Tools for developers to support your setup of Snowplow’s SDKs including:

  • Snowtype: A tool for enabling developers to more easily integrate Snowplow tracking SDKs based on their data design by creating type-safe, client-specific functions and methods for instrumenting Snowplow tracking.
  • Snowplow Micro: A tool to enable developers to inspect Snowplow data from a development environment easily, and set up automated tests to fail builds that break Snowplow tracking.
  • Snowplow browser extension: A tool to enable developers to conveniently inspect and validate web tracking via a Chrome plugin.
  • Cookie extension service (formerly ID service):  A tool to help you set your own first-party persistent cookies for tracking your users on your web domains.

A user interface that enables you to:

  • Instrument and configure pre-built Snowplow behavioral data sets (behavioral data products), including authoring up to 5 new custom schemas (data structures).
  • Enable and configure enrichments on the behavioral data sets
  • View the different behavioral data products you are using Snowplow to deliver, including the data definitions and instructions on how to access and understand the data.
  • Receive alerts for any deviations (quality issues) in the data collected from those definitions. (Failures can be reviewed via a live dashboard.)

Data Product Studio

Access to functionality to help you define, extend, manage, and socialize the data generated by the Snowplow Data Pipeline. The Data Product Studio includes the following functionality to enable you to:

  • Design unlimited new behavioral data sets (behavioral data products), including defining new schemas (data structures) and event specifications (semantics).
  • Assign ownership to those data sets.
  • Provide controls on who can create and update behavioral data set definitions.
  • Generate machine-readable data contracts for those behavioral data sets.
  • Report against the data set definition/design.
  • Record changes to data set definitions over time.
  • Enable users within your organization to “subscribe” to updates and receive notifications on changes to the associated definitions.

Data Model Packs

The Digital Analytics Data Model Pack is comprised of predefined data models, data product templates and example dashboards with visualizations for the following use cases:

  1. User and Marketing Analytics: Understand your customer engagement with digital channels.
  2. Marketing Attribution: Understand the impact of different marketing channels on conversions and traffic levels.
  3. Funnel Analytics: Understand the sequential steps users take toward a specific goal, identifying drop-off points and optimizing the user journey for higher conversions.
  4. Video and Media Analytics: Understand engagement with video, audio, and streaming content, including clicks through to conversions and advertisements.

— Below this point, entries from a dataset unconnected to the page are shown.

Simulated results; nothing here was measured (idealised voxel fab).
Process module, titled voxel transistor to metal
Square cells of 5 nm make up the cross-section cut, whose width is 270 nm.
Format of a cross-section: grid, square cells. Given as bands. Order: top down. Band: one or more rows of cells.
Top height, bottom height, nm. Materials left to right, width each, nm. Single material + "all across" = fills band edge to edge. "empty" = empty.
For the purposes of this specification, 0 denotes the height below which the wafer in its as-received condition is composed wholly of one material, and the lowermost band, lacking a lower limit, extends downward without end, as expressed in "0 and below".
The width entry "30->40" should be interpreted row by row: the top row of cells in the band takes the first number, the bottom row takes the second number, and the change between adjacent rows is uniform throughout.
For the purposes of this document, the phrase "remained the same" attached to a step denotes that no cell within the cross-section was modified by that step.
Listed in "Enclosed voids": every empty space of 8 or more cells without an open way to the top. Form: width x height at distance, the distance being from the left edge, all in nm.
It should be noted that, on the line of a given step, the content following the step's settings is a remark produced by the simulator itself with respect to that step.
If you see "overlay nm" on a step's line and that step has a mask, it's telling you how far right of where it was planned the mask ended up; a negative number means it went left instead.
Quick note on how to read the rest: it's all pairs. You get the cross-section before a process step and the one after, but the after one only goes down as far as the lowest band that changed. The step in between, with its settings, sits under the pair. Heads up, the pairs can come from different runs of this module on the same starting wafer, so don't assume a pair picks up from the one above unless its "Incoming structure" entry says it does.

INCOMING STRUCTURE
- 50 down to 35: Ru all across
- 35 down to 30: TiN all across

The Data Model Pack includes data product templates which specify the events to be tracked and data models (written using dbt open source software) that aggregate the underlying event-level data in the cloud data destination into AI and Business Intelligence - ready tables. Example tables include a user-level table, a session-level table, and a pageview-level table. These tables directly power the graphs and charts in the example visualizations and user interfaces, and can be used and customized by you to perform more sophisticated analytics and AI. The included dbt packages are: 

  • Unified Digital: Understand user behavior across web and mobile apps 
  • Attribution: attribute conversions and revenue through multiple attribution methods: 
  • Media Player: calculate aggregate play and ad statistics across video, audio and streaming content
  • Normalize: filter and flatten your event data into format more suitable for downstream applications 
  • Utils: contains our base processing logic for all other packages"

The data models implement several data processing steps, including but not limited to:

  • Deduplicating the underlying event data
  • Stitching user identities across different platforms and channels (e.g., web and mobile)
  • Accurately calculating time spent engaging with different content items (e.g., web pages, mobile screens)
  • Sessionizing the data

The data models aggregate the data in a performant, incremental fashion which may reduce your cost of data processing and increase the speed of data delivery. The data models are extendable and run in your selected cloud data destination.

The Ecommerce Analytics Data Model Pack includes the underlying dbt models (written using dbt open source software) in the Digital Analytics Data Model Pack, but also includes an associated ecommerce data product and dbt package  to help understand and optimize a digital shopping experience. 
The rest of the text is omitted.